Definition of Rainmaker - An employee who creates a significant amount of new business to a company.  Example of a rainmaker - A Sales Rep...

Most rainmakers get paid in the business world.  Most, but not all, especially if you follow ethical codes in specific industries.

Ann Bares at Compensation Force is smart.  So I need to take her word on matters related to compensation I have little to no experience with.  Like compensating professional fundraisers... who happen to be rainmakers...

Here's one that blew me away a few days ago from Ann - Fundraising Professionals are Prohibited from Receiving Pay Based on Contributions.  Here's a clip from Ann's post:

"I continue to bump into people who design - or oversee the design of - compensation plansBoiler_room in non-profits and who are not aware of this potential issue, so I thought the topic worth a post.

The Association of Fundraising Professionals, as part of its Code of Ethical Principles and Standards, specifically prohibits its members from accepting compensation that is based directly on fundraising contributions.

Specifically, the code states:

(21) Members shall not accept compensation or enter into a contract that is based on a percentage of contributions..."

Ann goes on to say in her post that contribution-based incentive plans, many of them commission-like in their structure, continue to proliferate in fundraising and related fields.  She even points to some IRS Code (Intermediate Sanctions regulations - IRS 4958) which prohibits any revenue-sharing arrangements as cases of private inurement.

I know why the commission-like plans continue to proliferate.  It's because people, like me, enter the non-profit world and say, "Time to run this like a business.  First step, let's get some revenue booked to the top line", which in the non-profit world, isn't sales, it's fundraising.   So people like me put together a commission plan so the fundraisers make it rain.  To us, fundraising IS sales.

In my tender moments, I guess I can agree that you can't have fundraisers bringing home scalps like the guys from Boiler Room selling junk stocks.   Motivated by dollars.  Maybe by the prospect of a new Lexis in the garage.
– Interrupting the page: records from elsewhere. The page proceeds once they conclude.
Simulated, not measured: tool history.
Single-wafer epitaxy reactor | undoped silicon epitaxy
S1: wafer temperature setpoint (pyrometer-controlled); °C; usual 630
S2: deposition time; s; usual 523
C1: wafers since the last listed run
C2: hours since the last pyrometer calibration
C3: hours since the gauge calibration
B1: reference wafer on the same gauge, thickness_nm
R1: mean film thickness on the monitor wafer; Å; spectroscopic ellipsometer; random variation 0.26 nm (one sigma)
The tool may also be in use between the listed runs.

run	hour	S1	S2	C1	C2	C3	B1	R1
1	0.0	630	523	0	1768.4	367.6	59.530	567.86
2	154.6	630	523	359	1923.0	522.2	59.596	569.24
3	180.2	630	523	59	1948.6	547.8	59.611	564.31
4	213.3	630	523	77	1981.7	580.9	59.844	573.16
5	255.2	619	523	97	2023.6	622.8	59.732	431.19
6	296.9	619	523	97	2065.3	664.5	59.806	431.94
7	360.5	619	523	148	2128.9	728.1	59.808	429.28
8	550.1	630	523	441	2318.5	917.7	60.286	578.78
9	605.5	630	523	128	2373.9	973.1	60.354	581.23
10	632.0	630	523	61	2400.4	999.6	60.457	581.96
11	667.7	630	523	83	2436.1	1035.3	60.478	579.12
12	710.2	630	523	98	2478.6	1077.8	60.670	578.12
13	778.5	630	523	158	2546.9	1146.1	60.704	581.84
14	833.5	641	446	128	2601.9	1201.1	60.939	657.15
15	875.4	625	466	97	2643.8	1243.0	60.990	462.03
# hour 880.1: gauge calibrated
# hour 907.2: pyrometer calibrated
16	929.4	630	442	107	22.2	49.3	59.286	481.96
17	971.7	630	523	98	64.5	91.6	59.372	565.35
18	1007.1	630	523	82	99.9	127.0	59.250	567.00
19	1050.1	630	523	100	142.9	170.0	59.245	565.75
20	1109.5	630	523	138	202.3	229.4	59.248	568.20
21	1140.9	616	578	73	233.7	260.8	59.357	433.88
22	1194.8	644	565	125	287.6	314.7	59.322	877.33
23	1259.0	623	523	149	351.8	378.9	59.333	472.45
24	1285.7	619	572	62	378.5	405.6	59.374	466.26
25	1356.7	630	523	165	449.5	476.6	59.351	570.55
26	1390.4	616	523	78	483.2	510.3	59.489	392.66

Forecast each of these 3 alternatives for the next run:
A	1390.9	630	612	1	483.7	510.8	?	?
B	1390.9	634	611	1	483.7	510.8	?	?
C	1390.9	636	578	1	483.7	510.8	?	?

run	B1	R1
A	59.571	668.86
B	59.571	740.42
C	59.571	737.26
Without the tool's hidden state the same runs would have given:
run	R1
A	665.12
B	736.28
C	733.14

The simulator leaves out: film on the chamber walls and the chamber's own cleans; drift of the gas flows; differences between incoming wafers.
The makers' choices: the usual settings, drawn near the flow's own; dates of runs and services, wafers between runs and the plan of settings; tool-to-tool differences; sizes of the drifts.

But to most people with corporate experience, that sure feels like the right thing to do....

Comments

Ann Bares

Kris:

Thanks for sharing your thoughts - and reaction - to this post and topic. Unfortunately this, and other IRS regulations concerning pay in non-profits, prevent a lot of organizations from giving pay-for-performance a fair shake. My read on it - these rules do not outlaw pay for performance. You just have to be a bit more careful and thoughtful about how you structure the plans. And, really, that wouldn't be a bad lesson for some for-profits to learn as well. Oh the horror stories I could share about commission plans gone awry...

Vicki Stouffer

Does anyone have a sample bonus or lead measure plan they can share? I need to come up with one and have no idea where to start other than Ann's lead, operating, lag idea. Thank you.